By Jesus Aguado

MADRID (Reuters) – Spanish lenders are willing to extend loan repayments for vulnerable households experiencing at least a 30% increase in variable mortgage costs, three sources with knowledge of the matter said on Wednesday.

The proposal is part of a wider package of measures to help exposed families cope with rising interest rates and rising costs of living that banks are discussing with the government.

“Households earning no more than 24,300 euros per year would be eligible for extended life mortgage repayments,” one of the sources said.

Eligible loans in the plan must be at least 40% of the family’s income, once rising interest rates are taken into account, the source said.

It’s unclear how many people can apply for such measures, but Patricia Suarez, head of consumer association Asufin, told Reuters that few would qualify for the income threshold.

The proposal put forward by the banking associations to the Spanish government would apply to variable rate mortgages signed from 2012 to finance the purchase of a first home, the source said.

The banking association AEB and the association of savings banks CECA declined to comment.

On Wednesday, Economy Minister Nadia Calvino said the government was working with lenders to provide relief measures in the face of rising interest rates, with “many proposals on the table” that needed to be analysed, but gave no further details.

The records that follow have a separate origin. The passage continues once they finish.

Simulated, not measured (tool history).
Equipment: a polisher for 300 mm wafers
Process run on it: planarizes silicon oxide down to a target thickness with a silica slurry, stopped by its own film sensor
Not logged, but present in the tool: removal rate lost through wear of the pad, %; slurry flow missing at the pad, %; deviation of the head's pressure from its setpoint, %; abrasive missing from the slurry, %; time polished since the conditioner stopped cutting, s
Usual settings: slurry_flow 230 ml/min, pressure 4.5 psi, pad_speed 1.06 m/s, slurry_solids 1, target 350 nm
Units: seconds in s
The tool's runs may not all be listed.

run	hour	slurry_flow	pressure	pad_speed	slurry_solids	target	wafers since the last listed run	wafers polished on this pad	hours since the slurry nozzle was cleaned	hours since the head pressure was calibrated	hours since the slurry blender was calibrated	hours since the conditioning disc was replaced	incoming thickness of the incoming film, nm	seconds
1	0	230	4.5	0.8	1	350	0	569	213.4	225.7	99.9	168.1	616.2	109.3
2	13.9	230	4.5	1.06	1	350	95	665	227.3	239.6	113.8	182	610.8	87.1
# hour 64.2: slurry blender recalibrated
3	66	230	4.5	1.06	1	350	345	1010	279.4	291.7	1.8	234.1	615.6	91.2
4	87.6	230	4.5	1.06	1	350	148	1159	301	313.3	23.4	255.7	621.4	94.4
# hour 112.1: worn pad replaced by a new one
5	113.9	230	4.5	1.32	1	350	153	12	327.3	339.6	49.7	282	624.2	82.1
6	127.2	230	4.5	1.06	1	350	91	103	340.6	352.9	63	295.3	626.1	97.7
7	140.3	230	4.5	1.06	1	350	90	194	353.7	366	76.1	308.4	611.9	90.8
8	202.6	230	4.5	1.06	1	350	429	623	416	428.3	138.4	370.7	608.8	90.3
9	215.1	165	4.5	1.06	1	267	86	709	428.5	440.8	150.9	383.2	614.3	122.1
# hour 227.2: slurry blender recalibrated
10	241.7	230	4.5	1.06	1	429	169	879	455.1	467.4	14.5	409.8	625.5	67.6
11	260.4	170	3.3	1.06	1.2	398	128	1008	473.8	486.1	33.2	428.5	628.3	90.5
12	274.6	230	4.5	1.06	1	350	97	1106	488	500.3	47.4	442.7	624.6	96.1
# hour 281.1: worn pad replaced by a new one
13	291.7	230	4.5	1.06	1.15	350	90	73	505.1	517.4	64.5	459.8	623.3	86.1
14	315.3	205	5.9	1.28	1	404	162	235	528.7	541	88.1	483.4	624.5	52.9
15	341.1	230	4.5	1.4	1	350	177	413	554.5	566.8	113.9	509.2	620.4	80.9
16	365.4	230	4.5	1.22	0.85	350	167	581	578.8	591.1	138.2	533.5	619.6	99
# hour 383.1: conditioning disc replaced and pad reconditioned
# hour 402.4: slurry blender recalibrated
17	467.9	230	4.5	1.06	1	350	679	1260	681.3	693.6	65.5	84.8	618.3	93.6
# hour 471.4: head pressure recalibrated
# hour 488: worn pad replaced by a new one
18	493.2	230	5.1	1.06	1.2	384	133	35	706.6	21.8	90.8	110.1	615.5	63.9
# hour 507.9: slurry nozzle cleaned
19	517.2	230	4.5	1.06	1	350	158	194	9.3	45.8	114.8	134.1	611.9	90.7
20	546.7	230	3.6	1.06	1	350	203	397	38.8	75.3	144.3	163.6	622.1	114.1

Once the term of the mortgage is extended to the agreed final maturity, the outstanding loan would continue to be repaid in new installments, according to the proposal, one of the sources said, confirming a report by the EFE news agency.

The loan would also continue to bear interest at the appropriate rate.

“As this proposal stands, you might even end up paying more interest in the long run,” Suarez said.

The measures, which would be introduced in an amended industry-wide code of practice, would also reduce costs related to notary and registry fees and mortgage renewals.